In terms of perched, Rocamadour has to be the winner of first place. In fact it seems as if it hangs on the side of the cliff rather than perches – like a woodpecker halfway up a tree.
For over a thousand years it has been a pilgrim destination for thousands, including notable souls like Henry II of England and Eleanor of Aquitaine back in medieval times. They climbed the 217 steps of L’Escalier des Pelerins on their knees, kissing each step as they went! Myriads of other commoners and ‘not-so-commoners’ have done likewise over the centuries. Sharon climbed the steps and visited the Black Madonna, but Tina and I felt we were expiring in the heat and stayed at the bottom.
It isn’t a large town at all with only a population of about 600, but it is visited by a million or so people every year. There is really just one medieval cobblestoned street with two sets of stone portals each end, then the old monastery, pilgrims sanctuary set into the rock above. Up there also is the church of Notre Dame, where the black Madonna resides. About 120 metres from the bottom, right on top of the cliff, is the château and another of the 6 churches, but closed for repairs on our visit. We followed the Stations of the Cross on the steep winding path connecting the town to the chateau thinking of all those footsteps before us…
There were a lot of visitors when we were there, including pilgrims with their St Jacque shells on their backpacks. The day we were there was really hot – whether it was the heat or just me I don’t know but I felt quite unwell. We sat down for a bit in a restaurant and a citron and mandarin gelato got me back on my feet. A little mouse on the cobblestones also seemed to be suffering from heat exhaustion (or something worse), and a kind lady organised a little cardboard box and appropriate care for it.
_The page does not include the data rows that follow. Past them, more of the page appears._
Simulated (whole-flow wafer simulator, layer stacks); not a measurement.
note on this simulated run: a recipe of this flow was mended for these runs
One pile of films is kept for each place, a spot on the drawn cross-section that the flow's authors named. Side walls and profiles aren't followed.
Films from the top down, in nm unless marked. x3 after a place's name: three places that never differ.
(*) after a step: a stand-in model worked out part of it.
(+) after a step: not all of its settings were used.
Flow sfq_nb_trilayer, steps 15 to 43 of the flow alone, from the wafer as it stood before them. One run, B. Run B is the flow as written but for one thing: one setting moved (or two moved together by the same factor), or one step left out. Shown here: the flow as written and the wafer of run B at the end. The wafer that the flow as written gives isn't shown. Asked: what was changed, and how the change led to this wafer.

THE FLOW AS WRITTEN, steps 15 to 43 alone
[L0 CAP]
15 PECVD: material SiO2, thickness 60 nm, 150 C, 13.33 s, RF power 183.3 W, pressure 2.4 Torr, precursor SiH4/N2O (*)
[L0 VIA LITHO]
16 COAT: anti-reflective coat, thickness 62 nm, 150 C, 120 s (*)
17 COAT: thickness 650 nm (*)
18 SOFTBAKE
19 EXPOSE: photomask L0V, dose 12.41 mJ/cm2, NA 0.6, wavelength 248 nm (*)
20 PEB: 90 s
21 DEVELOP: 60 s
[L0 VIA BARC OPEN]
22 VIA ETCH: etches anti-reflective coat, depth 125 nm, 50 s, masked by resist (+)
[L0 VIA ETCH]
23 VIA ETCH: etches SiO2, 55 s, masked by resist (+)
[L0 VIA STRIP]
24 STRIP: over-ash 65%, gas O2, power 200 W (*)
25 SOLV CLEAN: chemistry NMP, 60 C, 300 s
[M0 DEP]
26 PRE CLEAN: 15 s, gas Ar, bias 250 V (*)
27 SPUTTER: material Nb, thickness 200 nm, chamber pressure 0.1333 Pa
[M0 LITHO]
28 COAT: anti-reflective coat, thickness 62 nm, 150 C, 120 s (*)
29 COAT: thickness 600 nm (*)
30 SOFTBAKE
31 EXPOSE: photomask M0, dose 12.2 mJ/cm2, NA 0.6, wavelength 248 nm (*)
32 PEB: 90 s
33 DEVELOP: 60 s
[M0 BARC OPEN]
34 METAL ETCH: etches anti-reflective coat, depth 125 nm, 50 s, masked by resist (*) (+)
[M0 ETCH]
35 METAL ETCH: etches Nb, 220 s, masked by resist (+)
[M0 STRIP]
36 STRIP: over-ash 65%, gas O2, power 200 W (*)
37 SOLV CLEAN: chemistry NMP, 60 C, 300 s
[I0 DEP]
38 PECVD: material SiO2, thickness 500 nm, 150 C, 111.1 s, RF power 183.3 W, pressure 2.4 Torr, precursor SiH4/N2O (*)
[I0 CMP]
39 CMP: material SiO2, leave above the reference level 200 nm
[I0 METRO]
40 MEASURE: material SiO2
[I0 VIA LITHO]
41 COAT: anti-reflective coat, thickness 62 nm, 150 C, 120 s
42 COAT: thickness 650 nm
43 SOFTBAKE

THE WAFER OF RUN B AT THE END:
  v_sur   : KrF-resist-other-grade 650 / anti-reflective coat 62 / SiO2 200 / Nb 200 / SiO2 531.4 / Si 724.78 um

All through the day, the church bells chimed tunes each quarter hour, and way up in the sky, eagles circled slowly above the town. We retreated down to the bottom of the valley for our picnic lunch – a lovely grassy spot surrounded by lots of shady trees.
Later in the afternoon, we followed a little path along the valley floor towards Fontaine de Berthiol, which we thought was the hermit’s spring. I’m not so sure now, as there seems no information about it on the net. Anyway, it was a beautiful time of day – the heat had subsided a bit and all was quiet and still in the late afternoon, except for insects drowsily floating over the grass. We passed a quaint old cottage in the middle of a large collection of quirky assemblage sculptures and finally reached Berthoil’s spring.
The water was so cool and refreshing. It certainly felt like it healing properties!